An Armchair Traveller's History of Apulia (28 page)

Read An Armchair Traveller's History of Apulia Online

Authors: Desmond Seward,Susan Mountgarret

Tags: #Puglia, #Apulia

Even today, Tàranto’s fishermen rarely face the perils of the open sea, fish of every description flooding into the Mare Piccolo. Their old method of farming mussels is documented as far back as the twelfth century, but probably dates from long before the founding of Taras. Row upon row of pales are stuck in the shallow water, with ropes slung between. From these ropes are suspended others in rings, to which the baby shellfish cling in colonies, reaching maturity within a few months.

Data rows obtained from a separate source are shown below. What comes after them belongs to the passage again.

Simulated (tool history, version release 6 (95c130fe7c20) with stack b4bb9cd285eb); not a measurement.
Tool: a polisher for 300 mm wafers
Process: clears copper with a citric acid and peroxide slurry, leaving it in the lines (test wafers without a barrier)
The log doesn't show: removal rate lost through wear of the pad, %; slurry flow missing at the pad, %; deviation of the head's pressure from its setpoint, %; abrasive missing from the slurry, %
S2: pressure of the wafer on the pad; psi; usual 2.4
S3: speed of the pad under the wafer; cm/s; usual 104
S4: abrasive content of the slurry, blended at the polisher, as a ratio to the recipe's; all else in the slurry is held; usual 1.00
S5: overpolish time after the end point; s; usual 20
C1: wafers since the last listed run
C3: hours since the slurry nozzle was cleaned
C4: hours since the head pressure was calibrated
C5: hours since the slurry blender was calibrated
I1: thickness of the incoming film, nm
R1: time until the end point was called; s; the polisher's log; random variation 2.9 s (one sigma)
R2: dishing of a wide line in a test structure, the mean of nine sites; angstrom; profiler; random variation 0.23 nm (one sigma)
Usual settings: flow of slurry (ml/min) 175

The ropes have, however, been replaced by plastic netting. In the past, garlands of mussels were brought to the market, where a housewife could choose the ones she wanted, but nowadays, with the advent of plastic, it is easier to sell them strips of netting. From the housewife’s point of view, this is cheating since she has to pay for many too small to eat; from the mussels’ it is infanticide and possibly, in the long term, genocide.

42

Brìndisi

That Brentesion of the Greeks where Virgil died, that Brundisium

of the medieval chronicles where Frederick II married the beautiful

Yolande of Jerusalem.

Paul Bourget, “Sensations d’Italie”

 

 

IF BRÌNDISI CANNOT CLAIM so glittering a past as Tàranto, it has had moments of glory. One of the few sheltered harbours on the Italian Adriatic, Brentesion, as the Greeks called it, has been an important port since at least the sixth century BC. The Messapians, who founded it, traded with their kinsmen in the Balkans. Later a dependency of Taras, it was conquered by Rome and became a Roman colony, remaining loyal despite Hannibal’s seeming invincibility. As a reward, it was made a
municipium
. Its name comes from the Messapian word for a deer’s head,
brunda
, so-called because of the shape of the harbour, and its coat-of-arms is still a stag’s head.

Julius Caesar fought Pompey here in 49 BC, blockading his rival’s fleet in the port. He filled the narrow harbour entrance with huge rafts, building a causeway over them, but Pompey escaped. (Piles sunk into the sea bed during the operation led to the gradual silting up of the harbour.)

Julius’s nephew Octavius took the title ‘Caesar’, when he and Mark Antony divided the Roman world between them at the Treaty of Brundisium. However, in 32 BC, Octavius Caesar, the future Emperor Augustus, assembled his fleet here for the campaign which would destroy Mark Antony and Cleopatra. Shakespeare makes Mark Antony say:

 

Is’t not strange, Canidius,

That from Tarentum and Brundisium,

He could so quickly cut the Ionian Sea...?

 

Virgil died here aged fifty-one, in 19 BC. After spending ten years writing the “Aeneid”, on his deathbed he gave instructions that his work should be destroyed as unworthy, but the Emperor Augustus countermanded them. Augustus Hare was another admirer, suggesting that throughout Apulia:

 

the traveller will be perpetually reminded of the Latin poets, especially of Virgil’s “Georgics”, which may well be taken as his companion. Fields are still covered with lupin – the “tristis Lupinus”, and the peasants still in cloudy weather, tell the hour by the position of the flower, which, like the sunflower, turns, as Pliny describes, with the sun. The wood of the plough is still elm... and the oxen still drag back the inverted plough... and the wild fig-tree still splits the rocks with its evil strength.

 

Despite the damage done by Julius Caesar, Brìndisi remained a principal port for both Roman warships and merchantmen. A scene on Trajan’s column at Rome shows him leaving from Brundisium to conquer the Dacians. He erected two lesser columns in the port to mark the end of the Via Traiana and the Via Appia. (One was moved to Lecce in the seventeenth century.) Every July, Brundisium was full of ships being loaded with Apulian wool.

Sacked and razed to the ground by the Saracens, Brundisium was rebuilt by the Byzantine Lupos Protospata, who had his name carved on the great pillar marking the end of the Appian Way. The city surrendered to the Normans in 1071, and ten years later was used against its former masters, when Robert Guiscard tried to make himself Emperor of Byzantium, assembling a fleet here. In the twelfth century Anna Comnena spoke of Brundisium as “the sea-port with the finest harbour in the whole of Iapygia.” It was still capable of taking ships that could carry a thousand pilgrims.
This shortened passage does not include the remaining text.